A group of private investors in Romeoville, Illinois, is looking to build miniature versions of Fenway Park, Wrigley Field, Yankee Stadium, Minute Maid Park, and U.S. Cellular Field for youth baseball — and wants the village of Romeoville to sell $4 million in bonds to finance the deal. The private group, ML&B, says it would pay $320,000 in annual rent, which should be enough to pay off the bonds, but the Chicago Tribune reports that the village would own the site, which presumably means ML&B would be exempt from paying property taxes, just like the real fake Yankee Stadium.

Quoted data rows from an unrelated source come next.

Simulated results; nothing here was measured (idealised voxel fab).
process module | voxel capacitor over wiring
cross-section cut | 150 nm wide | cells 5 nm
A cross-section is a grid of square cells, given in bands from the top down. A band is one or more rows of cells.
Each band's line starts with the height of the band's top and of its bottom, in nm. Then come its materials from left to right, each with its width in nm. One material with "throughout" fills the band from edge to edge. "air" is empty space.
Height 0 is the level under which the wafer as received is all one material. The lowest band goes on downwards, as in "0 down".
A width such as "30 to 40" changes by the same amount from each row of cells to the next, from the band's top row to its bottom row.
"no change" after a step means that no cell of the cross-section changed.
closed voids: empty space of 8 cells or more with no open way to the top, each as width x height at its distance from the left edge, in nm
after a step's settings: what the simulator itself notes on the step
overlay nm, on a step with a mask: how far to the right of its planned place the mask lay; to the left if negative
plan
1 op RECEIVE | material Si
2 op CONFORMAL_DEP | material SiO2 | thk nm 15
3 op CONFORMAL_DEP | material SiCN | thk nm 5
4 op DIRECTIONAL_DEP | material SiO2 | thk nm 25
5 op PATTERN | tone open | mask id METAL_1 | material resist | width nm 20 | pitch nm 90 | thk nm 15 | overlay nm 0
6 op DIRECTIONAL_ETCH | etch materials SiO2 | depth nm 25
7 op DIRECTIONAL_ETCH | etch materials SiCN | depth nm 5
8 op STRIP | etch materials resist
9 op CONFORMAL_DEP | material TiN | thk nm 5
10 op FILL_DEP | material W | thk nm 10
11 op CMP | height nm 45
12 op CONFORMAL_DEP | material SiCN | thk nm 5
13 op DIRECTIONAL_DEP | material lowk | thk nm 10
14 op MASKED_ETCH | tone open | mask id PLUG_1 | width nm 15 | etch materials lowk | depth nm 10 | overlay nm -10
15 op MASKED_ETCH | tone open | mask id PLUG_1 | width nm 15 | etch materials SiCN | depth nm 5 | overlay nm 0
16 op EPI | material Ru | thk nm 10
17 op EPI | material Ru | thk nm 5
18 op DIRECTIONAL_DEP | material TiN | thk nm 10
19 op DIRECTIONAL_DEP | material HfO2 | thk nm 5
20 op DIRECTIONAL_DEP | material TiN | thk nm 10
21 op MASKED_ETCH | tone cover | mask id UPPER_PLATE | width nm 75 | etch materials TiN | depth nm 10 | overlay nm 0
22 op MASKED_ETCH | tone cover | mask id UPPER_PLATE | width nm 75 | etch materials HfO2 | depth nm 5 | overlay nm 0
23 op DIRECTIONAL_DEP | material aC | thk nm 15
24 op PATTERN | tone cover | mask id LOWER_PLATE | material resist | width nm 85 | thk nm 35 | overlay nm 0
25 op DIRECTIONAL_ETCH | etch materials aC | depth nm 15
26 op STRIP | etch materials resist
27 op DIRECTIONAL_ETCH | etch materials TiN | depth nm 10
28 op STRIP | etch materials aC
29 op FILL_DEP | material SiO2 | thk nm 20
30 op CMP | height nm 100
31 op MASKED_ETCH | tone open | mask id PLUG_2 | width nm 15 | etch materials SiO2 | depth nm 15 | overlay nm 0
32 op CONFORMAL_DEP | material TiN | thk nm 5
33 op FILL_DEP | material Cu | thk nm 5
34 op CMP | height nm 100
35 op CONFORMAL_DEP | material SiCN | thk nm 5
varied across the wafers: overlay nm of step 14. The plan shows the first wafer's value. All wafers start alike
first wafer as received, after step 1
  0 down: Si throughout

The Trib further observes that while the developers make all kinds of claims about the economic activity to be generated by Little Leaguers flocking to Romeoville, there’s no guarantee that this will actually happen. (ML&B is apparently expecting to charge $750 per person per day to play on its fields, which seems slightly, shall we say, insane.) The paper notes:
Operators of the Sears Centre Arena in Hoffman Estates, for instance, estimated when it was built in 2005 that more than 125 events a year would gross more than $10 million a year. Four years later, the arena is losing money, its only regular event is lingerie football and taxpayers in the village could be on the hook for the $55 million bond issued to pay for it, plus millions more in interest.
That certainly sounds dire, but who’s to say that lingerie football can’t become a viable anchor tenant? After all, some of the players have actually dated real football players.